OMAHA, Neb. — Ray Tanner can tell a story. But if he turns out to be a distant relative of Nostradamus, Florida fans will dance in the streets.
"Last year, when we got home, I got a nice note from Mr. (Jeremy) Foley; very, very nice note congratulating us," South Carolina's coach said of the Florida athletic director. "I wrote back and said, 'Your team is outstanding, your coach is the best and you will win a national championship in baseball sooner rather than later.' "
Then he paused and joked, "Be careful what you say."

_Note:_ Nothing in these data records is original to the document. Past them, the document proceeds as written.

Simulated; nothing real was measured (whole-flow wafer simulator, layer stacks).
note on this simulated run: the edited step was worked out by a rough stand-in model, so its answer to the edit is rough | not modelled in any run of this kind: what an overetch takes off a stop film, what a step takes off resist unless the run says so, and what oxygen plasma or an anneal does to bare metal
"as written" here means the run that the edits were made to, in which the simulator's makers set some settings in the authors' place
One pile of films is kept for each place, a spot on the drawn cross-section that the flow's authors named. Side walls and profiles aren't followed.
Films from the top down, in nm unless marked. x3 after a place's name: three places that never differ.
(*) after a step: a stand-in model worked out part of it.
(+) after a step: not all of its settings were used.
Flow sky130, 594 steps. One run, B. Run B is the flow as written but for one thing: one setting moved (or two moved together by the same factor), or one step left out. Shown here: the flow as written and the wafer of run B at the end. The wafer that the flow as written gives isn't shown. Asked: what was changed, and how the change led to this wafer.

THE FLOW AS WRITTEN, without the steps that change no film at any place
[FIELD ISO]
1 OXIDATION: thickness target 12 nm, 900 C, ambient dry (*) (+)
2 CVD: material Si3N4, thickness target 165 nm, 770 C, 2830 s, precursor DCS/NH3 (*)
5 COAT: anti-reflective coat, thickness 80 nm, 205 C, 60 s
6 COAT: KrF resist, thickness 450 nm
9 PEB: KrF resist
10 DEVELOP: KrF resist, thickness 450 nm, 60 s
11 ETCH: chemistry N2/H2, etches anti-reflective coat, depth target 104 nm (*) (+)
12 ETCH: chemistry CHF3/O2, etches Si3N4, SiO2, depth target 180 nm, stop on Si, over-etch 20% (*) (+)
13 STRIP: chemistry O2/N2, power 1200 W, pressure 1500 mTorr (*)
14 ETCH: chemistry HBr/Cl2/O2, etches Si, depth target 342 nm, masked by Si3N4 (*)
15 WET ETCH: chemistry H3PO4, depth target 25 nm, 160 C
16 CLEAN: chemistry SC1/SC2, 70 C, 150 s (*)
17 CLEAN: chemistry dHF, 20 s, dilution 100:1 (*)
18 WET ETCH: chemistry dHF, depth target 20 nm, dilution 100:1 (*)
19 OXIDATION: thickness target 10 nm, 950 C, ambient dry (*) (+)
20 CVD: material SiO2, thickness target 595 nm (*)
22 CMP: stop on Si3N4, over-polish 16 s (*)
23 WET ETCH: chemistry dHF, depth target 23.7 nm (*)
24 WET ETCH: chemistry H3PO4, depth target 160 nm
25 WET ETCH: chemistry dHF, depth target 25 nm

In an all-SEC final, the Gators (53-17) and the defending national champion Gamecocks (53-14) will square off at 8 tonight on ESPN in the best-of-three championship series at the College World Series.
For the third straight season, baseball's championship trophy will find itself back in football country.
LSU captured the crown in 2009, the Gamecocks won it last season, and the Gators hope they bring it home this year. When UF reached the finals in 2005, the Gators were swept by Texas.
"There's going to be a team at Florida that wins it for the first time. Hopefully this is the one," UF coach Kevin O'Sullivan said. "It would be awfully special to be the first team at Florida to win the national championship in baseball."
Preston Tucker, a Plant High graduate who has a homer and team-leading six RBIs in this CWS, said last year's 0-2 finish in Omaha left him and his teammates hungry.
"We had a different mind-set coming in this year," Tucker said. "Last year was the first time for all the guys getting here, and I guess it was a little overwhelming. I know it was for me. But I think everyone's playing a little more comfortable, more relaxed this year, knowing that we have been there before."
The Gators and Gamecocks both endured roller-coaster seasons with the bull's-eye squarely on their backs. The Eastern Division rivals benefited from a grueling conference slate.
"It's kind of ironic that two SEC teams get a chance to go head-to-head here in Omaha," O'Sullivan said. "But all year we felt like the SEC is certainly the best conference in the country. I think playing the SEC schedule has certainly prepared us for this opportunity."
Tanner said there are no easy weekends because "everybody is good."
"I think one of the coaches coined it a long time ago. … I'll never forget, he said, 'Our league is tremendously exciting but very dangerous.' And that's what it is."
The recent history between Florida and South Carolina has been riddled with excitement, as the Gators celebrated in Columbia last season after winning the SEC regular-season title, only to see the Gamecocks close Rosenblatt Stadium in Omaha with an even rowdier celebration.
"We were able to go up there and take two out of three from them, but they got the last laugh," UF catcher Mike Zunino said. "They got to hold up the championship trophy."
In late March, the Gamecocks won the series in Gainesville, sandwiching a pair of victories around sophomore Hudson Randall's complete game. Randall (11-3, 2.24 ERA) will start tonight for the Gators.
"I see him in my sleep a lot," Tanner said. "He's special. He's fun to watch."
The Gamecocks will start freshman Forrest Koumas (6-1, 3.07), who made his first career start against UF and tossed six sharp innings, allowing one unearned run on two hits.
The Gators will start freshman Karsten Whitson (8-0) in Game 2.
Tanner said he doesn't know who will pitch the second game. It's possible Michael Roth, who threw 90 pitches in seven innings against Virginia on Friday, will be back on three days' rest.
"My guess is that he'll want to pitch," Tanner said. "If it's a situation where we feel like Michael gives us the best opportunity, we'll run him back out there."
Both teams are confident, hitting their strides at the right time.
O'Sullivan said the turning point for Florida was hurdling the mental hump of a devastating Game 2 Super Region loss to Mississippi State, coming back to win Game 3 to reach the CWS.
"It's swag vs. swag," O'Sullivan said of South Carolina. "Both teams are playing very well."
The Gamecocks, who won the title with a walk-off hit a season ago, have continued their flair for the dramatic, winning two more contests at the CWS in last at-bat fashion.
"You know, if all you guys went away and there were no fans and we were on the back sandlot, I'm not sure it would be any different," Tanner said. "I think they love to play. We love to play. Yeah, there's a lot more at stake now than there ever was before. But it's really genuine baseball. Let's go."
Information from the Associated Press was used in this report.